People have asked what I would do if I ran the zoo. First of all, I’d put a zookeeper in charge. I don’t know how to run a zoo. I can tell when the zoo isn’t managed properly – the same way people who aren’t plumbers can tell the toilet doesn’t flush. You don’t have to be an electrician to see smoke from a breaker panel, nor a chef to know your steak is overcooked. So my zoo would have a zookeeper in charge. I would expect my zookeeper to know how to run a zoo so the uneducated bystander thinks it’s running properly – animals and visitors properly segregated, animals properly fed, no visitors or employees killed and eaten, routine things.

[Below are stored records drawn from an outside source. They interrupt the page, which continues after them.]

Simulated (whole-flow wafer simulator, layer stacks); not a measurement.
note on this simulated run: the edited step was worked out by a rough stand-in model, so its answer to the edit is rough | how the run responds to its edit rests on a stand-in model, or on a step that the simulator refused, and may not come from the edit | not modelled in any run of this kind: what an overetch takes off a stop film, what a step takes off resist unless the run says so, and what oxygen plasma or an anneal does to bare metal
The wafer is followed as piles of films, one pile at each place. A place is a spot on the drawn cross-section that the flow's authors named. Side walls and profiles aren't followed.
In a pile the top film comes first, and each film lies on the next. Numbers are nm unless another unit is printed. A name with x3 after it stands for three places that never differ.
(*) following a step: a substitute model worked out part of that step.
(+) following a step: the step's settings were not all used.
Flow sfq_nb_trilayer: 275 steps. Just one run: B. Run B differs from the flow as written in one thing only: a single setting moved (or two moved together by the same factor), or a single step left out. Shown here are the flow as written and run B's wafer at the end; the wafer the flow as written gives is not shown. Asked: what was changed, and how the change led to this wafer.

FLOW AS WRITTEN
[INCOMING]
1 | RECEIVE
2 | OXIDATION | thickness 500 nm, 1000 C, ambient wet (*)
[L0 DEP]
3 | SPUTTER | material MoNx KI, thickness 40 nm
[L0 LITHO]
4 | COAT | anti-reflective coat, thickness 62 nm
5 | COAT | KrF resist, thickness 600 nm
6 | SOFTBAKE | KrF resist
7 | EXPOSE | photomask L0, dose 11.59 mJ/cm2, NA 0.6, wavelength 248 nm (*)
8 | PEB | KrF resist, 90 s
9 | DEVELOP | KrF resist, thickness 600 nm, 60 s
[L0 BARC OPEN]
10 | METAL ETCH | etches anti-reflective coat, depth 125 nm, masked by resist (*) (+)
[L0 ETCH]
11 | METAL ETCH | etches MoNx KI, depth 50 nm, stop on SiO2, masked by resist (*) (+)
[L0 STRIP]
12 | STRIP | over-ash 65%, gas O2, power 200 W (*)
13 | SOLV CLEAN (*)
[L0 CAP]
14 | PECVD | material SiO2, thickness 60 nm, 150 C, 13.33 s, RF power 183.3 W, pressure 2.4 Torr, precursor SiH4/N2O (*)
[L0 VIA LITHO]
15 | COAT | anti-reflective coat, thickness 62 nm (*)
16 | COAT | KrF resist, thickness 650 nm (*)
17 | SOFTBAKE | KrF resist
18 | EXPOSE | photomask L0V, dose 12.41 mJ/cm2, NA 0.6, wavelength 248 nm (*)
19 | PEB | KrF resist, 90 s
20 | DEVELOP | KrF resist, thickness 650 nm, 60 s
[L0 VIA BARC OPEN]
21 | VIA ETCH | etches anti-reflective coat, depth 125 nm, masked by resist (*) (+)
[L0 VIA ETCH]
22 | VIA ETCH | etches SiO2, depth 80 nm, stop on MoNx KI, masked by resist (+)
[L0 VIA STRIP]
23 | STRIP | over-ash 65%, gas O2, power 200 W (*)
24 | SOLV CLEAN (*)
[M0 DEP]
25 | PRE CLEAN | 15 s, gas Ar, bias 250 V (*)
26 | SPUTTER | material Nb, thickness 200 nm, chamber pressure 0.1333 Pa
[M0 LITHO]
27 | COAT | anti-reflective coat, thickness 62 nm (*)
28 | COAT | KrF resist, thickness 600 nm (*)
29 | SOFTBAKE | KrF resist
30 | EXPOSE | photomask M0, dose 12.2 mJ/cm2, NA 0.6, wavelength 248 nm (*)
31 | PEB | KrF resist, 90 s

The zookeeper, not a minion or a flunky, in my zoo would make all public pronouncements of policy. Until all the animals in the zoo and all the visitors have a firm grasp of the policy, its motivations, and its reasons, their job is to learn how policies affect decisions. If you’re a zoo animal or a zoo employee and you’re not asking questions, you’re not doing your job. If you’re just a visitor, you should still want to know how this all works, as a simple safety precaution.
For an example of a learning opportunity, let’s say the zookeeper decides to get rid of a couple of monkeys, and let’s say that the zookeeper decided to get rid of a specific couple of monkeys. There’s no indication that these two monkeys have violated any of the monkey cage rules. The zookeeper just doesn’t like those two monkeys. My zookeeper would explain the decision clearly enough that it will withstand questioning. If saving money is the motivation, the zookeeper would explain exactly how money was being saved and why those two particular monkeys represent the best savings. If ninety percent of the monkeys’ subsistence comes from the Feed the Monkeys fund, the zookeeper shouldn’t announce saving money from the Pull Weeds and Paint Cages fund. Other animals and zoo employees should ask questions until they’re sure they understand exactly what was done and why. The zookeeper shouldn’t send a minion or a proxy to explain.
If the new zookeeper lobbied for the zookeeper job on the belief that complaints from the zebras and giraffes and monkeys is a sure sign of a bad zookeeper, and the new zookeeper is having the same kinds of complaints, the new zookeeper should step down from the job. If your primary qualification is that there’s going to be an improvement, and there’s no improvement, you’re not the zookeeper for the job. To use a prior analogy, if you’re not making the toilet flush (most non-plumbers can spot that) you’re not the plumber for the job.
This whole thing is pretty self-enforcing. The big cats don’t like being lied to, they can tell when they’re being lied to, and they’re hungry. And the people who have to shovel up the mess are going to lose patience if they find out a lot of it is unnecessary.
My zoo would not combine the aviary with the parking lot, unless I owned a car wash near the parking lot exit.
This all seems fairly simple to me. Any confusion can be simply eliminated by just asking questions. Lots and lots of questions.